Imagine a guitar playing some notes. If you strum one string that’s a single frequency. If we strum three strings we get a chord, which is made up of three frequencies.
The note A, (when you hear an orchestra tuning up, it’s the note they play at the beginning) is 440 hertz, which means it’s a wave that goes up and down 440 times per second. If you took a slow-mo image of a guitar string playing an A, you’d see it go up and down 440 times per second.
In AM radio, we transmit the “A” by changing the strength of the “carrier wave” which is the number you tune on the radio, 440 times per second. So you tune into AM570, well, if it’s playing an A, that 570 carrier frequency is getting louder and softer 440 times a second, which your radio decodes into an A and plays it.

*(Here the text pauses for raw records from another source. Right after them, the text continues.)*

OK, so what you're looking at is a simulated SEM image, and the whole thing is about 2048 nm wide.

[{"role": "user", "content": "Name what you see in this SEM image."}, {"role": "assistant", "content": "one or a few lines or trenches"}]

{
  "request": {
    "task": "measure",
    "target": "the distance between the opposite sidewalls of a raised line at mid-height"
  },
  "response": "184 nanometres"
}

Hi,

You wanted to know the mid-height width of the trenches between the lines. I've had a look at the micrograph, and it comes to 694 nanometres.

Back to our guitar chord. We have three frequencies, A 440 Hz, C# at 555 Hz, and E at 660 Hz (these are all just musical notes, doesn’t matter too much which notes we pick). We then need to vary the carrier signal by a combination of all those frequencies, which leads us to have to have increased bandwidth. The more frequencies we add (like by a lot of people talking, an entire orchestra) then you need more bandwidth.
Interestingly, Morse code is great because it doesn’t need a lot of bandwidth, just the single tone it’s transmitting at, which is why a lot of ham radio operators (like me) use it still, as it can easily cut through interference, and you need less power to transmit longer distances.
hope that helps! Radio is tons of fun!